But that’s certainly the case this NFL offseason with the idea that would-be free agent Chargers tight end Hunter Henry and the Patriots are a match made in professional football business heaven.

Sorry, but that just isn’t reality. In fact, Henry is exactly what the Patriots DON’T need.

But let’s rewind this too-good-to-be-true tale just a bit.

Coming off their first playoff-free winter since 2008, the talent-hungry Patriots obviously need an injection of youthful ability at a variety of positions. That certainly includes a tight end depth chart that’s been a non-factor, worst in the NFL, since Rob Gronkowski announced his short-lived retirement two years ago that apparently only pertained to playing for Bill Belichick’s squad.

New England has $60-plus million in salary cap space with which to improve its lackluster roster this offseason. Let the Supermarket Sweep begin!

Having played on the franchise tag last season in L.A., the former first-round pick Henry is universally considered not only the best tight end on the free agent market but one of the top offensive weapons that a team like the Patriots – one that had a mere 12 touchdown receptions last fall, with backup running back Rex Burkhead topping stats with just three – should pursue.
Bidding for his talents is expected to go north of $12 million per season, but that’s nothing for a team like the Patriots with money to spend and needs to be filled.

Throw in Belichick’s apparent affinity for Henry -- whom he gushed about when the Patriots played the Chargers this year and supposedly has followed since the tight end’s days as an Arkansas high school talent – including the coach’s over-the-top hug with the young buck in the postgame on-field masses in L.A. in early December and the marriage just makes too much sense.

As the theory goes, Henry is the perfect fit for the Patriots if they can $omehow convince him New England i$ the place for him even in the mid$t of a rebuild.

Of course there was also once a theory that the world was flat, and we all know how that one worked out. (Sorry Kyrie, too soon?)

The problem with Henry is the inherent problem with building or rebuilding through free agency in almost any sport.

Value.

Return on investment.

Henry is a good player. He’s going to be paid like a great one on the open market, like one of the best tight ends in football, which he most certainly has not been to this point in his career.

Henry has never had a 1,000-yard season in the NFL. Or 900. Or 800. Or 700.

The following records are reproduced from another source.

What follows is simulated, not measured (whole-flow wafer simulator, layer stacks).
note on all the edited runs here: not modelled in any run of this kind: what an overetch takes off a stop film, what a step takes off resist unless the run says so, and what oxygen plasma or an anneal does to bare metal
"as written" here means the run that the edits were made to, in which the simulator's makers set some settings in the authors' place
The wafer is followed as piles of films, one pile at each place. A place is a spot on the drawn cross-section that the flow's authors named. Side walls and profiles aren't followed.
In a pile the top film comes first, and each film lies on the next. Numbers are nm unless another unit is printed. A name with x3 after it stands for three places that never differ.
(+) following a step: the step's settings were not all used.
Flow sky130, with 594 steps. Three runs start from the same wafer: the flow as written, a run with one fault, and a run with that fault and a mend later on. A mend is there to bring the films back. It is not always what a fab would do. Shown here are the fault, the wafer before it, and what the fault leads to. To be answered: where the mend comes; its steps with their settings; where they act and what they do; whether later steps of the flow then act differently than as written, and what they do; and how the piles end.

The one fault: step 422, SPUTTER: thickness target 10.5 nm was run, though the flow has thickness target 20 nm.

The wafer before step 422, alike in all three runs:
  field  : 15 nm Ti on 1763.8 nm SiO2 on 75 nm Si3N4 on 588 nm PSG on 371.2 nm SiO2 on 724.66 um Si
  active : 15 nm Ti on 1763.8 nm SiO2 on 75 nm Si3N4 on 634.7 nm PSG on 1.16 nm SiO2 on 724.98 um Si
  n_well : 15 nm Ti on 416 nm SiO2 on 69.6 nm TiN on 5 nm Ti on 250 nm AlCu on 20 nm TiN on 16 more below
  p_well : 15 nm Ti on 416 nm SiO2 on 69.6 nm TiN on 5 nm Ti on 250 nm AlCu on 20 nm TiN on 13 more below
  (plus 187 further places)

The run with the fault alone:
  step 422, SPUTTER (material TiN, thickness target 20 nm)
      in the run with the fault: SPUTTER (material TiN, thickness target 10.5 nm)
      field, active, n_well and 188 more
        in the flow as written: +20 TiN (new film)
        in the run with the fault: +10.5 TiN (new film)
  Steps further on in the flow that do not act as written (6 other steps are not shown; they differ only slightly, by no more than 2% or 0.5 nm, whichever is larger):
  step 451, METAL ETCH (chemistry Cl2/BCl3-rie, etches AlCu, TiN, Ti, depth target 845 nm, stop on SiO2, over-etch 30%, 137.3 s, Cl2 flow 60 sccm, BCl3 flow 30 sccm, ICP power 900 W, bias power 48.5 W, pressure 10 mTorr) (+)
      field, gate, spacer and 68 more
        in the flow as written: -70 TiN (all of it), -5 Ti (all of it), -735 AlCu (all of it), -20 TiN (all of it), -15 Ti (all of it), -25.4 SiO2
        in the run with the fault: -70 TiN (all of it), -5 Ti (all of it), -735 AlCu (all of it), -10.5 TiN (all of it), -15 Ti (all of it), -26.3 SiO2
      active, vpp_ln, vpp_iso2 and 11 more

Despite playing with pretty high-level quarterbacks – veteran mainstay Philip Rivers to open his career and pass-happy rookie Justin Herbert this past season – and being surrounded by impressive offensive talent, Henry’s career-high for touchdowns is eight, set back in his rookie season of 2016. He’s had 13 scores combined in the four seasons since.

Henry’s career-high for receptions came this past season with 60, though it also coincided with a career-low 10.2-yard average.

Henry has never played in 16 games in an NFL season.

While the 26-year-old supposedly budding star is perceived to potentially be the apple of Belichick’s free agent eye, he had less yards and touchdowns this past season than Gronkowski had in his return to action in Tampa Bay for what’s seen as the fading days of his once-great Hall of Fame career.

Would Henry become the best tight end on the Patriots upon his arrival in Foxborough? Obviously, but that’s not saying much.

But in terms of a big-money, all-in free agent pursuits, it’s important to note that Henry may have been the fourth-best tight end in the AFC West last fall behind Travis Kelce, Darren Waller and Noah Fant. Sorta puts his overall value in perspective, no?

Henry is the Fool’s Gold that’s abundant in free agency.
The kind that creates long term regret and limits financial flexibility for a team.

Let’s just pretend the Patriots sign Henry to a deal that averages more than $12 million a year, eating up a big chunk of their rebuild budget to become the transformational central figure in a new-look New England offense. And then he goes out and has his usual season of 45-55 catches for 600 yards with a small handful of touchdowns.

How would that be received? Especially in a Patriot Nation that still has visions of Gronk, still remembers what dominant, elite tight end play looks like.

Don’t worry, it’s rhetorical. We all know the answer.

Now, the good news is that it doesn’t look like the Patriots will even have the opportunity to make the Henry mistake in free agency. He’s made it clear that the two things that matter most to him are money (Patriots can do that) and quarterback (New England doesn’t have a starter even written in pencil on the depth chart at this point).

At best, an investment in Henry would be a Patriots investment in disappointment.

At worst it would be the kind flashy, overpriced and unfulfilling purchase that leads spend-happy lottery winners down the path toward bankruptcy.

So, the only thing that might be worse for the Patriots long term than missing out on Henry in free agency this spring and failing to upgrade a dismal tight end depth chart would be actually winning a bidding war for the tight end.

Because despite the story that you’ve been told, the fact is he’s not all that great a player.

As Garth Brooks would sing it – assuming Henry indeed cashes in elsewhere in the coming weeks -- fans might want to thank God for unanswered prayers.